Many barbecue chefs desire a deep, obvious smoke ring as a kind of trophy, and if that is something you covet, then the key lies in keeping the surface moist, so a mop sauce can help, as well as, obviously, adding flavour. In competition, however, it is largely pointless chasing a smoke ring: the Kansas City Barbecue Society, one of the governing bodies, has now removed it from its judging criteria, based on the knowledge that it is easily faked by dusting the meat with nitrate-based curing salt.

Hardwood or softwood?
Hardwoods are best for low and slow cooking because they burn slower, with less intensity than softwood varieties. Just to confuse matters, the terms hardwood and softwood have nothing to do with lignin content (the stuff that makes wood hard). The distinction is actually to do with seeds, and the fact that hardwoods release their seeds with a covering (e.g. a fruit or an acorn) and softwoods do not.

Oak is one of the most popular hardwoods for barbecue, thanks to its steady rate of burning, which makes the heat easier to control; also, it produces a mellow smoke that does not overwhelm. Incidentally, the structure of oak makes it particularly good for wine barrels, because of the size of its ‘radial rays’ (perpendicular to the growth rings we all counted as children), which give strength when shaped into barrels. Burning the inside of a barrel before adding whisky or wine allows the oak to release its vanilla and butter flavours into the liquid.

Another popular hardwood, mesquite, brings different flavours and is much more powerful – strong and smoky with a hint of sweetness. Fruitwoods (apple, cherry) produce popular flavours, too, because of the moderate balance of their organic compounds.

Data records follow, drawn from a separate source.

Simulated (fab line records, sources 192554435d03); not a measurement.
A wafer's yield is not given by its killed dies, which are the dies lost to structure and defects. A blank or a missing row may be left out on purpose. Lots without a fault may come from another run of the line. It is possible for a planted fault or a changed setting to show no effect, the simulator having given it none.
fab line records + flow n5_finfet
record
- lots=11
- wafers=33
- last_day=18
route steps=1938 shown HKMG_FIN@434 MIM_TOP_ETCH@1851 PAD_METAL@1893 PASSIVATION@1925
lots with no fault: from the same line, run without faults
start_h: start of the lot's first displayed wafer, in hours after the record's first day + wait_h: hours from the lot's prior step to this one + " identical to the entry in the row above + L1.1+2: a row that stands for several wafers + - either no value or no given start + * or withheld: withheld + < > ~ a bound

Combustion temperature is also important for flavour, with the ideal range at the lower end of the scale (300C–400C), where the most flavour compounds are released. Past this point, flavour molecules are broken down too far, becoming harsh or losing pungency entirely. The reason we are able to use high-lignin woods yet harness their flavours is in the skill of the pit master; their combustion must be slowed by controlling airflow and beginning with the right moisture content. If wood is too wet, or has been cut from a tree that was very recently alive (green wood), then it will be very hard to burn; and when it does burn, the amount of evaporation taking place due to the high water content cools the combustible gases, making it harder to burn them successfully. This produces what is known as ‘dirty smoke’.

Clean smoke, dirty smoke
The term ‘clean smoke’ basically means smoke that contains as little carbon or soot as possible. We have all seen dirty smoke at some point, even if only on TV – it is that billowing, black and quite obviously nasty stuff coming from a ship’s funnel or factory chimney. It is dense with soot, a thick belch into the atmosphere. You will not see this coming from a barbecue for long, but there will be a period of thick white smoke, which is also undesirable.

Dirty smoke is a result of incomplete combustion. All barbecue fires represent incomplete combustion to some degree, because if complete combustion were to occur, only water and carbon dioxide would be produced – in other words, we would have no smoke, something that can only happen under lab conditions. The goal, however, is to produce the cleanest smoke we can, which essentially means getting as close as possible to complete combustion outside the lab.

The desirable level of combustion is indicated by thin blue smoke – but how do we achieve this? By ensuring that a sufficient oxygen supply reaches the wood and that it is not too wet – or too dry. We do not want that green wood from recently alive trees mentioned earlier, but at the same time we do not want it to be parched – the ideal moisture content is somewhere around the 20 per cent mark, according to Aaron Franklin and Jordan Mackay in their book Franklin Barbecue: A Meat-Smoking Manifesto. Leaving wood out to dry to the correct moisture content can be quite the test of intuition, apparently, and is a process referred toas ‘seasoning’.

That word ‘intuition’ crops up a lot when talking about barbecue cooking, where there are no gas-mark temperature settings or instructions on the back of a packet. What barbecue cooks are trying to do is to harness the power of a natural process to the best of their ability, by controlling as many elements of the fire as possible. Combine this with good-quality meat, proper seasoning, time and patience and you should have some excellent ’cue.

Can things still go wrong? Sure. The most important ingredient of all is practice.